As expected a drumbeat of Fed officials joined Jerome Powell’s signals that the central bank will be in no rush to cut rates. Fed Bank of Minneapolis President Neel Kashkari noted the central bank has not yet reached its goal. His Cleveland counterpart Loretta Mester suggested she’s not in a rush to begin cutting rates, saying policymakers will probably gain confidence to ease “later this year” if the economy evolves as expected.

“The Fed expects to cut this year, but not right away,” said Chris Low at FHN Financial.

As bonds managed to rebound on Tuesday, stocks saw small moves.

“A period of consolidation across the major averages or a potential period of near-term selling pressure is probably overdue at this point,” said Anthony Saglimbene at Ameriprise. “Such a development could be healthy in the long term and help recalibrate expectations.”

Down days in the S&P 500 aren’t necessarily extinct, but they’ve become shallow relative to positive sessions.

Since early January, the gauge has seen an average gain of 0.66% in positive sessions, compared with a 0.45% drop in negative ones. That’s pushed the ratio of the two to about 1.5 — the highest skew in favor of the bulls this far into a year since 1995, according to data compiled by Bloomberg.

Meantime, Citigroup Inc. strategists say investor positioning in US technology stocks is so bullish that any selloff could trigger a wider rout.

Wagers on declines in tech-heavy Nasdaq 100 futures have been completely erased, leaving investors overwhelmingly expecting further gains. “The large consensus positioning is a risk that could amplify a turn in the market,” strategists led by Chris Montagu wrote in a note dated Feb. 5.

Bullish trends in S&P 500 futures stalled last week, although positioning remains net-long, Montagu said.

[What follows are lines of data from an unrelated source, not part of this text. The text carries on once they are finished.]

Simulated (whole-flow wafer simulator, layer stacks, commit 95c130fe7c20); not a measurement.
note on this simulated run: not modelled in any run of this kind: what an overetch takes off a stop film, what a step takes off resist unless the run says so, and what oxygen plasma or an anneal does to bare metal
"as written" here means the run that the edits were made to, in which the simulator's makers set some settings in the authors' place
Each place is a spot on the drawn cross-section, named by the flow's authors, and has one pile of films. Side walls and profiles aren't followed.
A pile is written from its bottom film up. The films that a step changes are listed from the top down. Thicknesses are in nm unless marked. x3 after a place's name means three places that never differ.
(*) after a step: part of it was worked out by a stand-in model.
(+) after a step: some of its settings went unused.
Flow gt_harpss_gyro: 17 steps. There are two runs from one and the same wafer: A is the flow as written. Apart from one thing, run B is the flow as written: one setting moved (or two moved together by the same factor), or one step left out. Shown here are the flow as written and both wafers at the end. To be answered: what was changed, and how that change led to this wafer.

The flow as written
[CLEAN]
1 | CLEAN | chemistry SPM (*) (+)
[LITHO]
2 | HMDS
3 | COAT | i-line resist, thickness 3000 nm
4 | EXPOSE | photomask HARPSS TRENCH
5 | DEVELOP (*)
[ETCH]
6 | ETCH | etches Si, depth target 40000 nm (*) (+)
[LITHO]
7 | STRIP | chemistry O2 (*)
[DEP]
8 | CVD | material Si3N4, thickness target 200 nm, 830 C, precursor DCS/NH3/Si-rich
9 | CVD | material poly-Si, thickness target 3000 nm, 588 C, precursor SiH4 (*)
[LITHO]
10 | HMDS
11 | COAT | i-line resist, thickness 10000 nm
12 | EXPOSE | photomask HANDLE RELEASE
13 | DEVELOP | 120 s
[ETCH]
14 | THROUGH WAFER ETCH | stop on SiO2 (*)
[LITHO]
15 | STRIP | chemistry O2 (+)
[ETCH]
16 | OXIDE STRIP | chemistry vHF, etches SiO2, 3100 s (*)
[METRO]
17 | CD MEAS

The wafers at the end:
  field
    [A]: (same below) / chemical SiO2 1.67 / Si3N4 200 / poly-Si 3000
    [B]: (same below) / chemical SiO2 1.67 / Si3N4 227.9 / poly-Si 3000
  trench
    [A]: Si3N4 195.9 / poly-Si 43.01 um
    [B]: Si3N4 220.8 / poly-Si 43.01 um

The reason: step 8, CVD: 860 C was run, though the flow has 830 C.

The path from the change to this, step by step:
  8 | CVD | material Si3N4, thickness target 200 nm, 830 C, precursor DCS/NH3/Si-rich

Reliable sources of liquidity are at the top of traders’ minds as they brace for another year of turbulence, according to a JPMorgan Chase & Co. electronic trading survey.

Volatile markets are predicted to be the greatest daily challenge for a second year in a row, the annual poll of institutional traders found. Access to liquidity is the biggest concern about market structure, ahead of regulatory change and data costs.

While volatility across asset classes remains relatively contained compared to recent gyrations, the worry is that it could spike if the global economy faces another shock. Markets are pricing in over a percentage point of interest-rate cuts from the Fed and European Central Bank, though the survey still sees inflation as having the biggest impact on markets in 2024. In second place is the US election — with a flurry of other votes due around the world as well, plus mounting geopolitical risk.

“While we continue to suspect market expectations for five rate cuts this year remains too optimistic, a factor in favor for bond bulls is that inflation-adjusted, or real rates, need to come down as price indexes improve,” said John Lynch at Comerica Wealth Management. “As a result, we suspect three cuts will prove sufficient to balance the risks to growth and inflation in 2024.”

Corporate Highlights:

  • UBS Group AG will buy back up to $1 billion in shares this year, as the bank seeks to keep investors focused on the upside of its complex integration of Credit Suisse.

  • Palantir Technologies Inc. said that demand for its artificial intelligence products was driving sales, and gave a higher-than-expected profit outlook for 2024.

  • Blackwells Capital, an activist investor seeking three board seats at Walt Disney Co., called on the entertainment giant to consider spinning off its famed theme-park properties and splitting into three companies.

  • Eli Lilly & Co. forecast 2024 sales ahead of Wall Street estimates as the company rolls out Zepbound, its weight-loss shot that’s widely expected to become the best-selling drug of all time.

  • Spotify Technology SA, the music-streaming giant, reported subscriber growth that surpassed Wall Street’s expectations amid international…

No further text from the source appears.